Determine if Brackets are Balanced

 This lesson will teach us how to determine whether or not a string has balanced usage of brackets by using a stack.

We'll cover the following

• • Examples of Balanced Brackets
  • Examples of Unbalanced Brackets
  • Algorithm
• • Special Case
• • Explanation
• • Explanation

In this lesson, we’re going to determine whether or not a set of brackets are balanced or not by making use of the stack data structure that we defined in the previous lesson.

Let’s first understand what a balanced set of brackets looks like.

A balanced set of brackets is one where the number and type of opening and closing brackets match and that is also properly nested within the string of brackets.
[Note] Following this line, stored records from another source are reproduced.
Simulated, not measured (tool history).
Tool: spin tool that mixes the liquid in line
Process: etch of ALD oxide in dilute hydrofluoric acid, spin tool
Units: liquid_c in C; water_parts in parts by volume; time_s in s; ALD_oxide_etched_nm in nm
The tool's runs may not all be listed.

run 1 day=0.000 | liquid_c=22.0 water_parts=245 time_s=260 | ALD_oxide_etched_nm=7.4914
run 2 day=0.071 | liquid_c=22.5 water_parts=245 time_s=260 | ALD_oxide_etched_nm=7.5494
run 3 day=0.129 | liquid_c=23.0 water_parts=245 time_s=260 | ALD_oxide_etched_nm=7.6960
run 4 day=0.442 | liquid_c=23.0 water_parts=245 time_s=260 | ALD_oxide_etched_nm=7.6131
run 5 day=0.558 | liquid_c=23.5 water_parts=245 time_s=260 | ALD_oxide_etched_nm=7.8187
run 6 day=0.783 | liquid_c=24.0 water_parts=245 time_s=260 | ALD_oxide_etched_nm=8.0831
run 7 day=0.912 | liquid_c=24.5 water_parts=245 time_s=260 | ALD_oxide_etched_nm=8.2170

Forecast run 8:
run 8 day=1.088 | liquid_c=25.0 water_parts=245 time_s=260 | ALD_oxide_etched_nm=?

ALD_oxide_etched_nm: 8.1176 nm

Examples of Balanced Brackets #

• { }
• { } { }
• ( ( { [ ] } ) )

Examples of Unbalanced Brackets #

• ( ( )
• { { { ) } ]
• [ ] [ ] ] ]

Algorithm #

Check out the slides below to have a look at the approach we’ll use to solve this problem:

6 of 6

As shown above, our algorithm is as follows:

• We iterate through the characters of the string.
• If we get an opening bracket, push it onto the stack.
• If we encounter a closing bracket, pop off an element from the stack and match it with the closing bracket. If it is an opening bracket and of the same type as the closing bracket, we conclude it is a successful match and move on. If it’s not, we will conclude that the set of brackets is not balanced.
• The stack will be empty at the end of iteration for a balanced example of brackets while we’ll be left with some elements in the stack for an unbalanced example.

5 of 5

We’ve covered an example for both the balanced set of brackets and an unbalanced set of brackets, let’s move on to a special case.

Special Case #

Example: ) )

What if we encounter a closing bracket but don’t have any elements to pop off from the stack? For example, in the case described above, we don’t have an opening parenthesis, but we encounter a closing parenthesis. In this case, we immediately know that the string does not have a balanced usage of brackets. Therefore, we need to watch out for an empty stack in our implementation.

Now that you have got a decent idea of the algorithm, we’ll go over the implementation of it in Python.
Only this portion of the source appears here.